Standard K-Means Clustering options

Parameter Name

Description

Attributes to consider for clustering

Drag and drop the attributes that will be used as profile attributes in the clustering computation.

Clustering type

Three different approaches for computing cluster centroids are available:

  • k-means, where the mean is used to compute the cluster centroid

  • k-medians, where the median is used to compute the cluster centroid

  • k-medoids, where the point of the dataset closest to the mean is used as the cluster centroid.

Clustering algorithm

Three different clustering algorithms are available:

  • Standard, where cluster centroids are recomputed only after all the points have been reassigned;

  • Incremental, where cluster centroids are recomputed after each point moving;

  • Error-based, where point moving is decided by minimizing the error, instead of the distance from cluster centroid.

Distance method for clustering

The method employed for computing distances between examples.

Possible methods are: Euclidean, Euclidean (normalized), ManhattanManhattan (normalized), Pearson.

Details on these methods are provided in the Distance parameter of the Managing Attribute Properties page.

Distance method for evaluation

Select the method required for distance, from the possible values: Euclidean, Euclidean (normalized), ManhattanManhattan (normalized), Pearson.

For details on these methods see the Managing Attribute Properties page.

Normalization for ordered variables

Type of normalization adopted when treating ordered (discrete or continuous) variables.

Every attribute can have its own value for this option, which can be set in the Data Manager. Details on these options are provided in the Distance parameter of the Managing Attribute Properties page.

These choices are preserved if Attribute is selected in the present menu; every other value (e.g. Normal) supersedes previous selections for the current task.

Initial assignment for clusters

Procedure adopted for the initial assignment of points to clusters; it may be one of the following:

  • Random: very fast, but less accurate; with this choice several executions (see option 4) of the algorithm can be performed (starting from different random initializations) to retrieve a better result;

  • Smart: it can be slow, but tries to produce initial clusters having maximum distance from each other;

  • Weight-based: cluster are initialized by taking into account weights (if present); in particular, points with high weight are placed into different clusters.

(Optional) attribute for initial cluster assignment

Optionally select a specific attribute from the drop-down list, which will be used as an initial cluster assignment.

(Optional) attribute for weights

Optionally select an attribute from the drop-down list, which will be used as a weight in the clustering process.

Number of clusters to be generated

The required number of clusters. The number of clusters cannot exceed the number of different examples in the training set.

Number of executions

Number of subsequent executions of the clustering process (to be used in conjunction with Random as the Initial assignment for clusters option); the best result among them is retained.

Maximum number of iterations

Maximum number of iterations of the k-means inside each execution of the clustering process.

Minimum decrease in error value

The error value corresponds to the average distance of each point from the respective centroid.

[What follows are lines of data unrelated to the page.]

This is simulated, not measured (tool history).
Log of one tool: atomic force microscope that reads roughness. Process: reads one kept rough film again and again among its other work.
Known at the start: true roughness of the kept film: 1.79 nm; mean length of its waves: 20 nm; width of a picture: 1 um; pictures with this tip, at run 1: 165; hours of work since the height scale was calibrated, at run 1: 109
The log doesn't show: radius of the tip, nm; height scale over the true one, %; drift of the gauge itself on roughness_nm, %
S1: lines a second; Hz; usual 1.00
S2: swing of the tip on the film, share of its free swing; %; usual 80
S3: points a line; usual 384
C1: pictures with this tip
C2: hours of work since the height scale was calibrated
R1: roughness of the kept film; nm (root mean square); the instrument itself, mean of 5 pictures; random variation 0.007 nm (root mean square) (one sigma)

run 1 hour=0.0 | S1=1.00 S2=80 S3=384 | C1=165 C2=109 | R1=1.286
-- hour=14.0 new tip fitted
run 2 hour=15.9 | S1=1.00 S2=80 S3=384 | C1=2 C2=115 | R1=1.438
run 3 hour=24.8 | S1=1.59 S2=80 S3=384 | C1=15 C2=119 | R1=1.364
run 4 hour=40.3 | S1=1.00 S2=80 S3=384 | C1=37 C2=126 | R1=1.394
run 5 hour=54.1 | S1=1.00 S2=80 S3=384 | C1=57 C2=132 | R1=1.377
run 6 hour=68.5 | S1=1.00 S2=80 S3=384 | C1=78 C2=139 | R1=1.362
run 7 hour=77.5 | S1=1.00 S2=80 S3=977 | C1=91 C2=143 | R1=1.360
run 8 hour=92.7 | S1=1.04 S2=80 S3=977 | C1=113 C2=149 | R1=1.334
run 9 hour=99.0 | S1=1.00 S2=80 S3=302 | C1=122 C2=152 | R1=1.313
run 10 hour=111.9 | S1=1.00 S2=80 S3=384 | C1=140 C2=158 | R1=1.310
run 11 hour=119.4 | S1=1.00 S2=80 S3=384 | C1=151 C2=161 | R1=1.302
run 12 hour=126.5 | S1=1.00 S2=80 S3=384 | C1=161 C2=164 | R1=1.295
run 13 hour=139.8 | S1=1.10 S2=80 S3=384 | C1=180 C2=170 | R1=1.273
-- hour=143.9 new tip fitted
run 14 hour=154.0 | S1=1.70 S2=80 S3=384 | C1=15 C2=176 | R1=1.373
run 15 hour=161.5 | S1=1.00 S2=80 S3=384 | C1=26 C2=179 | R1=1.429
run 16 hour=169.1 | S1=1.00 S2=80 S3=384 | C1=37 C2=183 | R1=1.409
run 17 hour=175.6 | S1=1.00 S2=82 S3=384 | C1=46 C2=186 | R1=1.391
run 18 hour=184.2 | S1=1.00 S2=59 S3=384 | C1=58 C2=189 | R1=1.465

This value, measured at each iteration, should gradually decrease. When the error decrease value (i.e. the difference in error between the current and previous iteration) falls below the threshold specified here, the clustering process stops immediately since it is supposed that no further significant changes in error will occur.

Initialize random generator with seed

If checked, the positive integer shown in the box is used as an initial seed for the random generator; with this choice two iterations with the same options produce identical results.

Keep attribute roles after clustering

If selected, roles defined in the clustering task (such as profile, labels, weight and cluster id) will be maintained in subsequent tasks in the flow. 

Aggregate data before processing

If checked, identical patterns in the training set are considered as a single point in the clustering process.

Append results

Additional attributes produced by previous tasks are maintained at the end of the present one, rather than being overwritten.


Example

The following example uses the Adult dataset.

Description

Screenshot

After having imported the dataset through an Import from Text File task, drag a Data Manager onto the stage and link it to the import task.

Open it, and choose to ignore the Income attribute by right clicking on it in the Attribute List and selecting Ignored>Set.

Save and compute the task.

Add a Standard Clustering (K-means) task to the flow and configure it as follows:

  • Drag and drop the age, education-num, capital-gain and hours-per-week attributes onto the Attributes to consider for clustering list

  • Select Normal in the Normalization for ordered variables drop down list. In this way it is possible to retrieve a correct grouping even when attributes span a very different domain.

  • Enter 2 in the Number of clusters to be generated (the number of classes in the original classification problem) edit box.

After clicking Compute to start the analysis, the properties of the generated clusters can be viewed in the Monitor tab of the Standard Clustering task.

At the end of the computation the dispersion coefficients of the clusters are displayed. A similar histogram can be viewed for the number of elements, by opening the corresponding #Elements tab, as shown in the screenshot.

Note that you can stop the process at any point by clicking the Stop computation button in the main toolbar. In this case, the last cluster subdivision is maintained and considered hereinafter.

After the execution we obtain two clusters whose characteristics are displayed in the Clusters panel of the task.

In each row of the spreadsheet the first columns contain the centroids for the clusters. The cluster column contains the progressive index of the cluster, whereas the columns nelem and disp give the number of elements and the dispersion coefficient, respectively.

The last (third) row reports the values characterizing the default cluster, obtained by including in a single group all the elements of the training set.

Clicking on the Results tab displays a summary of the computation performed, with: 

  • the task name and identifier and execution time,

  • some input data quantities,

  • some results of the computation, such as the number of clusters generated and their properties.

Add an Apply Model task to the flow to create the index of the cluster to which each pattern in the training and in the test set belongs. This is obtained by finding the nearest centroid (according to the Distance and Normalization options selected in the Option panel of the Standard Clustering task.

Compute the task leaving its default settings. To view the results, right-click the Apply Model task and select Take a look

32 additional result variables have been added to the dataset as can be seen in the final Data Manager task (dataman2).

The first three result variables concern the cluster associated with the current pattern:

  • The index of the cluster: pred(Output).

  • The confidence of the association between cluster and pattern: conf(Output), given by 1−0.5∗d1/d2, where d1 and d2 are the distances from the nearest and the second nearest centroid, respectively. Since d1<d2 the confidence always lies in the interval [0.5,1].

  • The row of the Clusters tab in the Standard Clustering task containing the associated cluster: clust(Output).

The subsequent 14 result variables report the values of the profile attributes for the centroid of the associated cluster: pred(age), pred(workclass), etc.

The remaining 15 result variables concern the error performed when these values are employed as a forecast for the actual profile attributes of the pattern. In particular, the first of these result variables (error) provides the total error, whereas the others (err(age), err(workclass), etc.) give the error for each attribute.